Here in Miami we have a different mail person almost every day, so no gift. When we retire next year we will have a mail box and will most likely give a gift card to Wally World or the like. DW's family had the same mail carrier for like 40 years, the mail carrier left a bottle of cane syrup in the mail box each Christmas till he retired. I always thought that was one of the neatess things ever.

Daniel


----------



## Sonshine (Jul 27, 2007)

I just make up a box of assorted homemade cookies and candies.


----------



## Tricky Grama (Oct 7, 2006)

mnn2501 said:


> That's extortion


Yeah, well, its NYC!

Usually its a tin of my hot cocoa mix. Usually stick a hot cup of it in the mailbox when we see him/her coming. Iced tea in the summer now & then too. One mailman from yrs ago stops by now & then to say hi-says we were the only ones who did this & he'll always remember.


----------



## stirfamily (Jun 18, 2002)

I always give our mailman a $25 gift card to somewhere. Our mailman is great!


----------



## Suzyq2u (May 17, 2010)

hintonlady said:


> I may give the gift of gravel in the rut the mail-lady leaves in front of my mailbox. That way we don't have to pull her out this winter. : )


LOL, Someone on the road was kind enough to fill in our holes this past week, I'm sure that was appreciated  I know we did! I guess there's been more than a few times the mail has not been delivered for periods of time (we've only been here a year), and they don't go but 1/2 way down the road, lol.

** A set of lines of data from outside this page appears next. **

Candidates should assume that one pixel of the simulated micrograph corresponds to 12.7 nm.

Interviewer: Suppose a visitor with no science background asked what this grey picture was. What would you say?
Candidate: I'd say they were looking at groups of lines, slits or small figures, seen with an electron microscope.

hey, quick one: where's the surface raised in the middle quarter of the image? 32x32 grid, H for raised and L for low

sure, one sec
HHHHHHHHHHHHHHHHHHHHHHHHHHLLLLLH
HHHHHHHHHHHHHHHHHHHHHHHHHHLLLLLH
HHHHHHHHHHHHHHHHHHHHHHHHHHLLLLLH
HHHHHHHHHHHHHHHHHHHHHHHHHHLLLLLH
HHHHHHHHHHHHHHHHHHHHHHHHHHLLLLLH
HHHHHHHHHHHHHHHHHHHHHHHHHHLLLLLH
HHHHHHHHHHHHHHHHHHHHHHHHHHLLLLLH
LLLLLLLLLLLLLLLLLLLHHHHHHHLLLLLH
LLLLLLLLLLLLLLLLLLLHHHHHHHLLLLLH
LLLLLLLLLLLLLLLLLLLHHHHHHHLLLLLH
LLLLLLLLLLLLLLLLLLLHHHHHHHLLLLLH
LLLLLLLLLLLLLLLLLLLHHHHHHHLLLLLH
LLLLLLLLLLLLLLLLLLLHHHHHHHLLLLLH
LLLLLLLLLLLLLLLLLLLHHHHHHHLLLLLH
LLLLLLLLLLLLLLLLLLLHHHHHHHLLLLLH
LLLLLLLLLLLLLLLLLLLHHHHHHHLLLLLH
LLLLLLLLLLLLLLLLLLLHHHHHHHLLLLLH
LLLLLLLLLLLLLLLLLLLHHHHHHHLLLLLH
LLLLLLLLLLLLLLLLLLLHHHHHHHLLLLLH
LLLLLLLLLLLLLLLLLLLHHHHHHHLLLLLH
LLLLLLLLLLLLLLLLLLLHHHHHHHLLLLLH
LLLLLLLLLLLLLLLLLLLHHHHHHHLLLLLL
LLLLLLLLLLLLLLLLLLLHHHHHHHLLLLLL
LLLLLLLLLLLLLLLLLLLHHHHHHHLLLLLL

Oh, and no. I've never tipped the mail carrier. I know people do, and if I knew my carrier, *maybe* a card or some cookies but that's it....


----------



## Nette (Aug 17, 2003)

I'm a federal employee, although not with the postal service. I think the ethics rules say that we're allowed to accept one-time gifts valued at less than $20, and we're encouraged to share with the entire office. Our office doesn't get a lot of gifts at Christmas--maybe five?--and it's always food that we enjoy together during the holiday week. We certainly don't expect ANYthing. If something arrives--well, it's just a nice surprise and much appreciated. As a federal employee, I don't think anyone should feel obligated to give the mail person anything. (That said, our mailman at work is A-Number-1, and we HAVE given him food gifts in the past!)


----------



## snoozy (May 10, 2002)

If you want to give an actual gift to your mail carrier because you know them, that is one thing, but where did this idea come from that one "should" give a gift to someone who is simply doing their job? These are not waitpeople, they are paid a living wage and probably have bennies, too: http://www.glassdoor.com/Salary/US-Postal-Service-Salaries-E3032.htm


----------



## praieri winds (Apr 16, 2010)

I give our mail lady a gift from the kitchen fudge or banana bread or even a pie we also give her veggie from the garden in the summer I even gave her a handmade baby blanket when she had her little girl she is an awsome person and I like to suprise her when she opens the mail box


----------



## Jan in CO (May 10, 2002)

I've kind of revised my thinking on this after reading someone's post last year who had been a carrier in a country area. That person said they never kept anything that was food and homemade unless they knew the person well, not just from delivering mail. Now, I'm thinking more of packaged teas, some gloves or a gift card, etc. Our carrier is a bit lazy and grouchy, but I do like her.


----------



## hillbillygal (Jan 16, 2008)

Thanks for all the great ideas! It is true that he is doing his job but when someone does an exceptional job and goes out of his way to be helpful and accommodating, I feel it's nice to acknowledge our appreciation.


----------



## Ravenlost (Jul 20, 2004)

snoozy said:


> If you want to give an actual gift to your mail carrier because you know them, that is one thing, but where did this idea come from that one "should" give a gift to someone who is simply doing their job? These are not waitpeople, they are paid a living wage and probably have bennies, too: http://www.glassdoor.com/Salary/US-Postal-Service-Salaries-E3032.htm


Not necessarily...I was a rural mail carrier for almost five years and never did get benefits because they kept me classified as part time (even though I worked eight+ hours most days).


----------



## soulsurvivor (Jul 4, 2004)

Nette said:


> I'm a federal employee, although not with the postal service. I think the ethics rules say that we're allowed to accept one-time gifts valued at less than $20, and we're encouraged to share with the entire office. Our office doesn't get a lot of gifts at Christmas--maybe five?--and it's always food that we enjoy together during the holiday week. We certainly don't expect ANYthing. If something arrives--well, it's just a nice surprise and much appreciated. As a federal employee, I don't think anyone should feel obligated to give the mail person anything. (That said, our mailman at work is A-Number-1, and we HAVE given him food gifts in the past!)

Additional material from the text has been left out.